All in-building wireless solutions used analog transport technology originally. Distributed antenna systems (DAS) then became digital-like as the first step in the digital evolution. Now, solutions like the CommScope ION-E utilize full digital transport. But the term ‘digital’ sometimes leads to confusion. I’d like to clear up three of the most common misconceptions about digital DAS.
Misconception #1: If a vendor says its digital DAS runs on CPRI, then it can connect to the BBU via CPRI.
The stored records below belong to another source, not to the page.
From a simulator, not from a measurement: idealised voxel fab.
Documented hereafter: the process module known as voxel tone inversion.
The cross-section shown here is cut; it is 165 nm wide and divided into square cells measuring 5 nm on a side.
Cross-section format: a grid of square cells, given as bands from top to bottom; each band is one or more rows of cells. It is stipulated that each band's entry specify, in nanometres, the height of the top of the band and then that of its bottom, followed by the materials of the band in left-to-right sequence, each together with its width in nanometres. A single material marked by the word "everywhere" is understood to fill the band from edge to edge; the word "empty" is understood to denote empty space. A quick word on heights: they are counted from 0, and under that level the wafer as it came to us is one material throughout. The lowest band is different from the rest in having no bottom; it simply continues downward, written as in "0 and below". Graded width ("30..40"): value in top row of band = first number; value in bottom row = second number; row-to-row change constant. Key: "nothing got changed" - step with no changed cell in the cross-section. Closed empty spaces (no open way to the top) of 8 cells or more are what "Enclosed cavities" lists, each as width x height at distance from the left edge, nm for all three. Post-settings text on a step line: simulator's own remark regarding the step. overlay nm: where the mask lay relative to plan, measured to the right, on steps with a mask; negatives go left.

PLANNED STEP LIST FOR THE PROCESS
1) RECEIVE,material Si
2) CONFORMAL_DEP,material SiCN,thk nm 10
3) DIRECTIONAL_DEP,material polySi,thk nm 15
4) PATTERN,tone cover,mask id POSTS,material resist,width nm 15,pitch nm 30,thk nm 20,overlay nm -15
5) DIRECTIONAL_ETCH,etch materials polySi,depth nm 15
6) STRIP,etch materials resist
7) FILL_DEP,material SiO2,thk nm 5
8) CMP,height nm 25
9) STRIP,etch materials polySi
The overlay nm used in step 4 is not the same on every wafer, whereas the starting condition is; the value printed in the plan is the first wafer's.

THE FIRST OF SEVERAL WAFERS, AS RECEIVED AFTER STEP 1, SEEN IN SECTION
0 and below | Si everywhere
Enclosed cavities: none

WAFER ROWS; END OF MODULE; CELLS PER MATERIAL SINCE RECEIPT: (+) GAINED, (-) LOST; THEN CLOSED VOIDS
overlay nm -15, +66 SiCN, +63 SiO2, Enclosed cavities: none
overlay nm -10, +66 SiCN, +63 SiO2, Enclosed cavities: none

This is not true. CPRI is the Common Public Radio Interface protocol developed as a standard for key internal interfaces of radio base stations. If a DAS vendor says its product runs on CPRI, it is often assumed that the DAS uses a CPRI connection to the Base Band Unit (BBU), also called the signal source. That is not necessarily true, however. CPRI can be used in two areas:
- Between the BBU and the head-end
- From the head-end to the remote units
These are two completely different areas. For the first, almost no vendors right now have CPRI connections to the BBU. The CPRI connections that are in use are almost all of the second type. CPRI in this sense is simply being used as a system transport protocol within the DAS system, not between the DAS and the BBU. There’s a big difference between those two functions.
Misconception #2: Digital DAS does not transport enough bandwidth for today’s needs.
Compared to analog, digital systems have traditionally transported less bandwidth due to how they work. The greatest concern for any digital DAS vendor, then, is being able to transport enough bandwidth for multiple operator systems. Multi-operator systems are becoming more prevalent and need to support more bandwidth. For example, about six licensed bands cover about 200 MHz of spectrum in North America. In Europe, five bands cover about 270 MHz of spectrum. A true multi-operator digital DAS needs to transport all of that bandwidth.
The type of cable required to support that system data rate determines how much bandwidth the DAS can support. Of the primary twisted-pair cables commonly in use:
- Category 5e operates at 100 Mbps, which is enough to transport a few RF channels.
- Category 6 operates at 1,000 Mbps, which is enough to transport one or two licensed bands.
- Category 6A reaches up to 10 Gbps, which is enough to transport all licensed bands.
The bottom line is that it is possible to transport enough bandwidth in a digital DAS. To do so, the digital DAS needs to operate at 10 Gbps and use Category 6A cable.
Misconception #3: All digital DAS basically operate the same.
This is also not true. There are differences between digital DAS in terms of how much bandwidth they transport, and how they do so. Operators have the choice in what to transport over the medium. For example, a digital DAS could transport only a partial amount of a licensed band, but that is not nearly enough bandwidth in today’s market. The DAS could transmit the entire licensed band, but then that is wasting the unused spectrum. Not all channels within the band are likely in use at the same time, so transmitting the whole band transports unused portions needlessly.
The most efficient method is to separate out and transmit only the RF channels being used within the band. This more nimble capability gives control over each individual channel within the bands, which brings more network management functionalities. Not all digital DAS transport systems operate this way. There are significant differences in performance and application for the various digital DAS products on the market.